Photo by: Purwo Kuncoro

Grantee Spotlight: Tyler Faith

Tyler Faith is a researcher from the University of Queensland in Australia. He was awarded a Leakey Foundation research grant during our spring 2015 cycle for his project entitled “Middle Stone Age of the Gwasi and Uyoma Peninsulas, Kenya.”

Tyler Faith recording archaeological and paleontological sites in the Lake Victoria region.

Tyler Faith recording archaeological and paleontological sites in the Lake Victoria region.

The central challenge in modern human origins research is to determine when, where, and why our species – Homo sapiens – began to display the behaviors that define us as human. The implications of this are linked to one of humanity’s fundamental questions: what made us human? Because the behaviors of contemporary hunter-gatherers are deeply intertwined with their environment, it has long been thought that environmental change played a key role in our recent evolutionary history. However, while scientists working elsewhere in Africa have generated detailed archaeological and environmental records, our understanding of modern human origins in East Africa, which provides the earliest fossils of Homo sapiens, has received relatively little attention and remains poorly understood.
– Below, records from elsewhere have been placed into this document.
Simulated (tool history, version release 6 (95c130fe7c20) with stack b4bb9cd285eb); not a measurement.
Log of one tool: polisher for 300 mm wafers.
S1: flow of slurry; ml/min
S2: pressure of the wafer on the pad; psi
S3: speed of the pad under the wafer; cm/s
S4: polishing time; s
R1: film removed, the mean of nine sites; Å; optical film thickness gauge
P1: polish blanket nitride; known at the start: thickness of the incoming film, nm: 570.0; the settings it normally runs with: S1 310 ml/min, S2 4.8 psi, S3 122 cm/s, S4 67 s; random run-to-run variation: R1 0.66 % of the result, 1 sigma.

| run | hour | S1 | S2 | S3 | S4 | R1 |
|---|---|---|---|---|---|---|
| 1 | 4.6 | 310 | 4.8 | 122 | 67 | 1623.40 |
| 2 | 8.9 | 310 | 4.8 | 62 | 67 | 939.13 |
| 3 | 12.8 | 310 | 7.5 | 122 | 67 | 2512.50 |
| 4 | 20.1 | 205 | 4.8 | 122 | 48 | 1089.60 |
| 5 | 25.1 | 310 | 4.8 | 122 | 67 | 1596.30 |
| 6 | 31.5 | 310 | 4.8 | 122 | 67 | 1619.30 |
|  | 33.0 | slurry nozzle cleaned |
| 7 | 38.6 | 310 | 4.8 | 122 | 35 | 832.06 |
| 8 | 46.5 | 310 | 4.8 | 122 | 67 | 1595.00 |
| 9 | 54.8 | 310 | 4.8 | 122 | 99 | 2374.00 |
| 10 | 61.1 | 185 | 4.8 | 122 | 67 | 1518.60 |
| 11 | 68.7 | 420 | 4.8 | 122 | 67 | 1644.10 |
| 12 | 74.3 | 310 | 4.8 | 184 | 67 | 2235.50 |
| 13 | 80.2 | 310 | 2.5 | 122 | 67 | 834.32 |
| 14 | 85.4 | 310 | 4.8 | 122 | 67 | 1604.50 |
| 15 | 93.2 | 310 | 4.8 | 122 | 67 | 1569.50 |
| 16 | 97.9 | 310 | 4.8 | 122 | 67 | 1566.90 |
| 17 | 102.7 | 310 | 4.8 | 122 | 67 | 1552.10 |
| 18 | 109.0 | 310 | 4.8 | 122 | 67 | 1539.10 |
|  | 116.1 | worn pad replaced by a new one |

The first step to resolving this issue: find new sites! Our team aims to do just that through exploration of the Gwasi and Uyoma Peninsulas along the shores of Lake Victoria in western Kenya. Since the early 1900s, archaeologists and geologists working here have reported sites yielding fossil animal remains and stone tools of the type associated with early Homo sapiens, yet they have never been examined in detail.

Fossil and artifact-bearing outcrops at Gode Ariyo, one of several localities that Faith and his collaborators will be exploring in detail this field season. 

Fossil and artifact-bearing outcrops at Gode Ariyo, one of several localities that Faith and his collaborators will be exploring in detail this field season.

Through systematic survey – long hikes over rough terrain – we will find these sites and collect archaeological and geological samples to begin to understand the early humans who once lived in the region, the types of plants and animals in their environment, and how they changed through time. By integrating these observations with those from other sites in the Lake Victoria region that we have studied since 2009, we will ultimately develop a long-term record of human behavioral evolution and environmental change in the East African homeland of our species.